It’s embarrassing to admit now, but my entire Twitter experience started with John Mayer. In February of 2009 I signed up, and the first people I followed were @johncmayer and author @jenniferweiner. I didn’t know what to do or say, I didn’t know what an RT was or why I’d want to DM someone, but I learned quickly. Most of my first tweets were about how tired I was, having a 2 month old baby, a 2 year old, and a 4 year old. (Not much has changed since then, except the kids’ ages.)
I came to the #LRTweetup community in a very roundabout way. I found one of my favorite authors, @katherinecenter, and followed her. She made a “mention” of @kyranp’s blog, so I checked it out. I loved the way Kyran expressed herself, and the first picture I saw was of her three boys sporting Arkansas Razorback shirts. A writer blogger! In Arkansas! I followed her immediately. I boasted all of 3 followers by then, my mother-in-law and two cousins.
In August, @kyranp invited tweeps to a lunch at Ashley’s, to benefit Hospice Care. I jumped at the chance to leave Conway and share a meal with other women (who didn’t have kids nipping at their ankles). I shaved my legs, fixed my hair, put on a dress, and even borrowed jewelry for my fancy Little Rock lunch. I met the marvelous @kyranp in person, along with a gracious @amybhole, a poised @jenncobbpyron, a very funny @kerrijack (who made me feel better about myself, if just for one hour, by forgetting to line both of her eyes that morning), and a handful of other interesting ladies. By the time I got home, both @amybhole and @kerrijack were following me, and I discovered what a fun place Twitter could be, if you knew the right folks.
I still don’t know how I came to follow so many great Little Rock tweeps. I can only assume it’s because Amy and Kerri know everyone worth knowing, and I may or may not have latched onto them. Soon I was swimming in a twittersea of PR and marketing folks, geeks of all kinds, working mothers, and, in general, really awesome people.
An IRL friend of mine, @rpreslar, went to something called a “Tweetup” last summer at Copper Grill. She couldn’t stop talking about how fun it was, and what a good networking tool it could be, and how I should totally go with her next time. I declined, thinking I had no reason to network and that those people wouldn’t really have any need for me.
The year progressed and I fell harder for Twitter, and the tweeps I found there. As a stay-at-home mom, most of my daily interaction had been with short people who had terrible conversational skills, and who regularly pooped on themselves. Twitter opened up a whole new world for me; a way to communicate with real grown-ups, who talked about real things (even if those real things were sometimes euphemistic. Ice cream, anyone?), and who were within a virtual arm’s length all day long.

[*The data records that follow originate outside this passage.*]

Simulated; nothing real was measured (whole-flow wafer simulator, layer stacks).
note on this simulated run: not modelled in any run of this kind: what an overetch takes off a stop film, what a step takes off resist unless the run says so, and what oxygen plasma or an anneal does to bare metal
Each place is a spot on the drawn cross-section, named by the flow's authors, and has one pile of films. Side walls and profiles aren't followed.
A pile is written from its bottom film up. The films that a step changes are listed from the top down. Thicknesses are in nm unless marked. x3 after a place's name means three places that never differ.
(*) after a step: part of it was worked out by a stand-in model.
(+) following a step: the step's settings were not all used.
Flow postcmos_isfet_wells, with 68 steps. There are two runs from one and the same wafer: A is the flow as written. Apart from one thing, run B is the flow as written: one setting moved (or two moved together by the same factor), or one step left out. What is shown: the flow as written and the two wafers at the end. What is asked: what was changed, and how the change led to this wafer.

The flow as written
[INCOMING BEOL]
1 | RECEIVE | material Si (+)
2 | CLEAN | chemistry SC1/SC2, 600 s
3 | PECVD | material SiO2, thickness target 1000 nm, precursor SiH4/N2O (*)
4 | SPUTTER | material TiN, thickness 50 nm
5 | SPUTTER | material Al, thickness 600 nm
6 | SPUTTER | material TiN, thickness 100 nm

My husband never understood Twitter’s magic, and truthfully he still doesn’t. I tried to explain how cool it was that all of these professional and not-so-professional people had, one way or another, made contact with each other and had established relationships. People I would never have met otherwise were (or at least pretended to be) interested in what I had to say. I learned from these people. They entertained me. Tweeps from every manner of upbringing, religion, political view, career, and station of life had come together to vent about their jobs, their children, their spouses, the weather, their collective hate for Mondays, and the collective love of social media/networking.
This past February, one year after my first foray into the twittersphere, I gathered up enough nerve, and my husband, and went to a #LRTweetup at Capital Bar and Grill. I loved it. I was completely out of my comfort zone, but also felt completely at home. @Tsudo was so welcoming, and engaged my feeling-out-of-place husband. @akvalley knew me immediately saying, “You stay at home, with three kids right?” I listened in as @BeccaBuerkle, @KatieMcManners, and @monaspoeticwax gave a play-by-play of a blind date happening across the room. I decided that @sarabethjones and @bryanjones were my new favorite twittercouple. My husband and I had a kid-free date, on a weeknight no less, and got to meet marvelous people.
The very next month I hopped on board the #LRTweadup train and joined my very first book club. It became one more way to connect with a great group of people I might never have known otherwise. (And I got to talk books with lovely gals and eat some killer cheesecake-filled, chocolate-covered strawberries. I could not have asked for more.)
I feel like my circle of friends has grown by about 300, minus a few spambots and national companies. I feel like I am heard, even if I’m only talking about Adventures in Mommyhood. I feel less alone during the long days at home with the short people. I feel part of a real community; one that has grown not out of sameness or complacency, but out of a genuine want to know others and expand social horizons.
In the last year, I have made both virtual and in-real-life friends, I have prayed for others and asked for prayer, I have shared in the grief over loss of life, and I have shared in the joy of new beginnings. But mostly I have learned and laughed. And I am so grateful to be a small part of a larger community.